From: Language Analysis Systems, Inc. Unicode list reader (Unicode-mail@las-inc.com)
Date: Thu May 13 2004 - 10:41:14 CDT
(John Cowan made this basic point, but I can't help making it more
forcefully.)
This whole discussion of interleaved sorting has veered off into the
ditch. Now maybe I haven't been paying close enough attention (quite
possible, as I pretty much lost patience with the whole Phoenician
thread a LONG time ago), but I'm pretty sure the whole suggestion to
interleave Phoenician and Hebrew in the sort order, with equivalent
letters having the same primary weights, was originally floated as a way
to bridge the gap between those who say their lives will be made easier
by assigning a new set of codes to the Phoenician letters and those who
say their lives will be made harder by doing this.
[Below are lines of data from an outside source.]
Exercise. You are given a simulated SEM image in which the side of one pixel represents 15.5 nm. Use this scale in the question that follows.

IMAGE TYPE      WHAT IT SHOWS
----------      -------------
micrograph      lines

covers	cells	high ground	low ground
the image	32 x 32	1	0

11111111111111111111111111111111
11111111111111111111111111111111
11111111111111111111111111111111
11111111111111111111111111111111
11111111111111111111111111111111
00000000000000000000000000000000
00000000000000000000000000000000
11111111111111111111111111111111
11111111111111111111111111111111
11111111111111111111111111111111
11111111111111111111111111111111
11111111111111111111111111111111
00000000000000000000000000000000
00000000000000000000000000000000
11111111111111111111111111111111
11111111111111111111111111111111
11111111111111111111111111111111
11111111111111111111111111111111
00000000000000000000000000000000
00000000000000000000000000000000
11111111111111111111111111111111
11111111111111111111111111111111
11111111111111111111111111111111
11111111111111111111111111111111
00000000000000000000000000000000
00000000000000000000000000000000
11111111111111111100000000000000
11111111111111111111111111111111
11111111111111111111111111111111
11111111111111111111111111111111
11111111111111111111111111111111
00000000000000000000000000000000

If you've got a group of people who say "We don't want this script
encoded" (call them A) and another group saying "We do want this script
encoded" (call them B), you (generally) have to favor the user community
that wants the new encoding (group B). After all, group A can simply
choose to ignore the new code range and keep doing things the way they
were doing them. The only way group A is hurt by the new encoding is if
they have to deal with documents that use the new encoding (say, the
rule to use the old encoding isn't universally followed by members of
group A, or they occasionally have to work with documents produced by
members of group B). If members of group A have to work with documents
using both conventions, searching for a particular word won't
necessarily work-- if you search using group A's convention, it won't
find words encoded using group B's convention. The way around this
problem is to use a tailored collation order that treats both
conventions as equivalent. (Actually, you might also want to design
Phoenician fonts whose CMAP tables map both the new Phoenician range and
the existing Hebrew range to the same set of glyphs, so that both group
A and group B can use the same fonts.)
That's how we got here. The effect it has on sorted lists of words
seems pretty uninteresting to me. I can think of two use cases:
1. A sorted list of Phoenician words (or words using the Phoenicial
script range, in whatever language or script) that mixes encoding
conventions-- some words use the Phoenician script range and some use
the existing Hebrew range. Same letters, same glyphs, different
underlying encoding. You want to hide the difference in underlying
encoding from the end user.
2. A sorted list of Hebrew words, some in modern Hebrew script and some
in Paleo-Hebrew (or some other script that uses the Phoenician range).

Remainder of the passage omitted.